Published on: 23 Mar 2020

Columnists: Antoine Levesque, Potsdam Institute for Climate Impact Research and Technical University

The energy-consuming activities carried out in buildings are extremely diverse. Examples spread from boiling water for a cup of tea in the UK and working on a computer in an American bank to using an air conditioner in India or cooking with traditional biomass in Africa. Due to this diversity, there will be no one-size-fits-all solution to decrease energy demand in buildings. Instead, reducing energy demand requires a flurry of solutions to be explored, mixing both technological and behavioural approaches. In a recent study, we analyse the manifold opportunities that buildings offer to reduce energy demand, and compute their potential at the global level.

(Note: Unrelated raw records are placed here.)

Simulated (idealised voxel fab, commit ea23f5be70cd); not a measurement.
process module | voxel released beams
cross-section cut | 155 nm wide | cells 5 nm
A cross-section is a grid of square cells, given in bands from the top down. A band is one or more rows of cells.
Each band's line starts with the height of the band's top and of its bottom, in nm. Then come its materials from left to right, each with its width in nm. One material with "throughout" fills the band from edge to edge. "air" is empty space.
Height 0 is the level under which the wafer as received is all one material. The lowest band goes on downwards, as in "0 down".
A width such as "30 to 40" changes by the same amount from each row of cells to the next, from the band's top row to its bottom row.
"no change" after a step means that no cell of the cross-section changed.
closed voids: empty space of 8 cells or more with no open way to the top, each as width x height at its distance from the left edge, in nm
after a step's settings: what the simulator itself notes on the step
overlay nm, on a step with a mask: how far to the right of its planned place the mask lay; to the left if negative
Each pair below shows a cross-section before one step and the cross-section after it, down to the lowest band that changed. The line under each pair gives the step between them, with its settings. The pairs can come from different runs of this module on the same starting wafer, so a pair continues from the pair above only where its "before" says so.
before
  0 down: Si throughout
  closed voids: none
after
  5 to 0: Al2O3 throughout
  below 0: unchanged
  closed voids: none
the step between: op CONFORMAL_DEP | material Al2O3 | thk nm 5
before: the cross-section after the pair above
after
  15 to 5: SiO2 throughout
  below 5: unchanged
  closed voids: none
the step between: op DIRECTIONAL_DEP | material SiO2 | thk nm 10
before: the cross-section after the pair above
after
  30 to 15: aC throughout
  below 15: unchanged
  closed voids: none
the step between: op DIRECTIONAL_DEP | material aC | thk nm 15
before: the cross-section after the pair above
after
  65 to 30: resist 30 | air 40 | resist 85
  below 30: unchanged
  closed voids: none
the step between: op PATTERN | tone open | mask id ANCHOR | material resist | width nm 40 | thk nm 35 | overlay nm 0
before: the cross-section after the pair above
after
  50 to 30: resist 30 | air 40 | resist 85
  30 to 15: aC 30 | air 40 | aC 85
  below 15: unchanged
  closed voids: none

Reducing demand for space heating and space cooling can take many forms. Improved insulation and the use of efficient air conditioners or heat pumps have the greatest potential to reduce energy consumption for these purposes. Currently, only a small proportion of buildings are properly insulated and the standard materials used to improve building shells are much less efficient than state-of-the-art materials. Similarly with air conditioners and heat pumps: these appliances remain far from their theoretical maximum efficiency. By using best-practice insulation practices and improving the efficiency of heating and cooling technologies, a lot can be achieved. Additionally, by reducing the indoor temperature in cold climates or increasing it in hot climates, energy consumption can significantly fall. Decreasing the demand for floorspace also has an impact, but it remains modest in comparison to the other factors.

The figure shows three scenarios for global energy demand in buildings and their outcome in 2050 and 2100 (grey columns). In the Low and Very Low energy demand scenarios, we assumed ambitious measures to decrease energy demand. The coloured area attributes the reductions to individual actions. The red line shows the level of global demand in 2015.

Hot water plays an important role in our daily tasks, be it for personal hygiene or washing clothes and dishes. By reducing the number and length of showers, our energy requirements can be lowered notably. Hot water needs can also be reduced by using efficient showerheads with a flow of only 2.8 L/min compared to the current US standard of 9.5 L/min. Other ways of reducing hot water needs include using more efficient washing machines and wearing the same clothes more often before washing them.

Overall, we show that energy demand could be halved in the long term by taking advantage of the numerous opportunities to cut down the need for energy in buildings. Because of the ambitious measures assumed in this study, we consider this potential to be close to its maximum.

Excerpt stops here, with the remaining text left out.